Stevenson’s cousin Etta tells the story thus:

I happened to be in the house when Lou told his father he did not want to continue to be a civil engineer. This was a great blow and a terrible disappointment to Uncle Tom, as for generations the Stevensons had all been very clever civil engineers; and already Lou had gained medals for certain inventions of his in connection with lighthouses. And Uncle Tom was more disappointed still when Lou declared that he wanted to go in for a literary life, as Uncle Tom thought he would make nothing at that⎯in fact that it was just a sort of excuse for leading a lazy life! Eventually it was well talked over, and Uncle Tom said that if he agreed to read for the Bar in order to become an advocate, after passing the examination, if he still persisted in wishing to go in for literature, he would not prevent it, for then he would have a good sound profession at his back.



Alas, Stevenson was as indifferent a student of law as he had been of engineering. His friend Charles Guthrie (later Lord Guthrie) recalled, “we did not look for Louis at law lectures, except when the weather was bad.” Harman elaborates: “A notebook that survives from his law studies is peppered with caricatures and doodles, and the few notes there are on Roman citizenship segue with comical readiness into a much more engaging daydream containing lines of a later poem.” Andrew Murray (later Lord Dunedin), stated bluntly that, although he and Stevenson were “very good friends,” they “did not really see much of each other” even as fellow law students, for: “I was interested in my profession⎯a profession which he frankly cared nothing about.”

If, in the words of another friend, John Geddie, Stevenson paid only "desultory attention" in his law classes, he did buckle down to study for the Bar examinations. But this study awakened no new interest in the subject, and it interfered with the work that really mattered to him. In a letter to Fanny Sitwell (later his wife), dated April 1875, he lamented: “I had no time to write, and, as it is, am strangely incapable. [...] I have been reading such lots of law, and it seems to take away the power of writing from me. From morning to night, so often as I have a spare moment, I am in the embrace of a law book - barren embraces."

Stevenson passed the examinations and was admitted to the Bar on July 14th, 1875. For a time thereafter, as was the custom, he "walk[ed] about the Parliament House five forenoons a week, in wig and gown," seeking work from solicitors with cases before the Courts. He was not altogether unsuccessful in this endeavour. Guthrie recounted: "I do indeed remember one morning in the Parliament House, when he came dancing up to me waving a bundle of legal papers in great glee: 'Guthrie, that simpleton So-and-so has actually sent me a case! Now I have tasted blood, idle fellows like you will see what I can do!'" But he was not offered many briefs, and he accepted even fewer. Guthrie made reference to only "four complimentary pieces of employment [Stevenson] is said to have received, the fees for which did not run into two figures."
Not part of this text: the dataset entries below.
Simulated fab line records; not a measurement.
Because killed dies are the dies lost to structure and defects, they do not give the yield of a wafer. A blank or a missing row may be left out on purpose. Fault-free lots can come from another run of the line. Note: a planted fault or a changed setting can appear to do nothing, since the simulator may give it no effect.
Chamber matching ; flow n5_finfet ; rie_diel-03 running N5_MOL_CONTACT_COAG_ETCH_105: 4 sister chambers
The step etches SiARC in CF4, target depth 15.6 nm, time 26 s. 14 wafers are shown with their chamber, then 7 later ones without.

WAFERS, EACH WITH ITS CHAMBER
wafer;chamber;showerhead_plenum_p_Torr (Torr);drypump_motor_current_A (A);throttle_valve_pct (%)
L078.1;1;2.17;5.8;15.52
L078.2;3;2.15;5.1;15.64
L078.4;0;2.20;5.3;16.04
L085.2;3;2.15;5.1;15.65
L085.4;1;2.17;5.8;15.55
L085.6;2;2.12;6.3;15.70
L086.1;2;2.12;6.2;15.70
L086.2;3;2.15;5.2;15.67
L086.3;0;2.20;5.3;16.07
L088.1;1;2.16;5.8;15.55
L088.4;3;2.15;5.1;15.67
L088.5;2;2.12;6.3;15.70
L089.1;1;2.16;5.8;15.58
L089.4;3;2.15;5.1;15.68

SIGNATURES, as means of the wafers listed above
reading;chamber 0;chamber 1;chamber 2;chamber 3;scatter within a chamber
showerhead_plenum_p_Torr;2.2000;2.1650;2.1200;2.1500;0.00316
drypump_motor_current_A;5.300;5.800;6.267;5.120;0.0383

Stevenson wrote to Fanny that he found it "a great pleasure to sit and hear cases argued or advised,” but nevertheless bemoaned the fact that: "I lose all my forenoons at Court!" Before long, he gave up the charade and devoted himself full time to writing. The brass nameplate engraved "R.L. Stevenson, Advocate" that his parents had affixed to the door of their home at 17 Heriot Row remained, but Stevenson no longer walked the halls of Parliament House in wig and gown. In fact, he soon quitted Edinburgh, and Scotland, altogether.

Stevenson "had no natural taste for the law," Guthrie concluded. Nor, it seems to have been generally agreed among his legal friends, did he have any particular talent for it. So Stevenson's defection was no great loss to the law. But it was a great gain to literature. And his keen readers, among whom I count myself, can be grateful that, in the end, he chose a literary life.


Sources:

Sidney Colvin, ed., The Letters of Robert Louis Stevenson (1900).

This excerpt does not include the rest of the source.